Friday, February 26, 2010

SEAWELD HOUSES THE HOMELESS (PAGE 18, FEB 6, 2010)

Seaweld Engineering, an oil service company in Sekondi/Takoradi, has channelled its corporate social responsibility towards the underprivileged in the metropolis.
The company has built a home for the homeless with facilities that would not push them back to the streets. The home has electricity, water supply, toilets and a bath house and fitted with a sound system, television set and other items that are needed to create a perfect environment for the inmates.
Members of the home are mostly mentally challenged and the destitute who have been cured, and their children have been sponsored by the company to go back to school.
A pregnant woman who was picked on the street and happily settled in the home gave birth a few days after she arrived in the house. To make the inmates feel at home, the company is providing a three square meal for them.
The company has also employed the services of a caretaker and a psychiatric nurse who see to the health needs of the inmates.
The Operations Manager of Seaweld Engineering, Mr Alfred Fafali Adagbedu, said it was the focus of the company to ensure that its support for society was directed at the disadvantaged who really needed help.
Asked what motivated them to resettle the destitute, he said it was sad to see them, some of who were pregnant, in the open with their children.
“We were left with no option but to settle them to make them feel part of society, initially they were settled in a tent, but later we had a place to build the three-room apartment for them to feel at home.”
Mr Adagbedu expressed the hope that the home would one day develop into a good health facility for public good.
He said there were many of the destitute on the street who would contribute to the development of the country, if they had the support and better environment.

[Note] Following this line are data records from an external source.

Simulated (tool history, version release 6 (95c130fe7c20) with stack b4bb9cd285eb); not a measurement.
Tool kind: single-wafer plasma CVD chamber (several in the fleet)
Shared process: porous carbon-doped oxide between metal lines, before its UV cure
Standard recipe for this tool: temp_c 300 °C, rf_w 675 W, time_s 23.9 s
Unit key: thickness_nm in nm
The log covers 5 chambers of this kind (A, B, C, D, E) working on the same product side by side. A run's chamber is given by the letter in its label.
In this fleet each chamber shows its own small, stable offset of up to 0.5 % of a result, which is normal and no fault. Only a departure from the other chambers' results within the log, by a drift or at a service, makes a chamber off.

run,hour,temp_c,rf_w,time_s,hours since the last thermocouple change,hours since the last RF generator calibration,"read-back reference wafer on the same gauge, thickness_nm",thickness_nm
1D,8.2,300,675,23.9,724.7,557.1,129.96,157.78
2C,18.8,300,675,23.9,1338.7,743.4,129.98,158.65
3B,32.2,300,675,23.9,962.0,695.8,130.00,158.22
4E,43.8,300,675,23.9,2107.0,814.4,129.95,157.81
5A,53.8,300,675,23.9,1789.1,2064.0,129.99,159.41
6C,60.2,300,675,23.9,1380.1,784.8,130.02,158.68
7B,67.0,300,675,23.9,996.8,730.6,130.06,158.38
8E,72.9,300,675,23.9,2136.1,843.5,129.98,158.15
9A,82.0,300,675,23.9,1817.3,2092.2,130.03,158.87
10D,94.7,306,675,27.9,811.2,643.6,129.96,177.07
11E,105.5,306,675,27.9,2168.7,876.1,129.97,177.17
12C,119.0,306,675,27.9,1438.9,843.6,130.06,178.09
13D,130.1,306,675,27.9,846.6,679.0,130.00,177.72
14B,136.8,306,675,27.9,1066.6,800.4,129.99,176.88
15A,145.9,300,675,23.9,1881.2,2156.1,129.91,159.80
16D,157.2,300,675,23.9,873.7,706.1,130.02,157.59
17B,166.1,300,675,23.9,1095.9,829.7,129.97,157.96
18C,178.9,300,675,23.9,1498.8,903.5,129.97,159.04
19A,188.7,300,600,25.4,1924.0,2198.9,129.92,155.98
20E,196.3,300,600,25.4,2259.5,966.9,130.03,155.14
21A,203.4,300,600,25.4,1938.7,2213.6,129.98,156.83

Mr Adagbedu said the company would not put any cost to what it gave to society but would ensure that society became the winner in the country’s oil find.
He said there were other areas that the company would work to ensure that they created and shared with the communities in which they operated.
“We all look up to the government for every basic thing, but if we could invest little of what we gain from society back into it the world would be better than this.”
He said the building was on one side of the land and the rest was being used for farming by some of the inmates to keep them busy.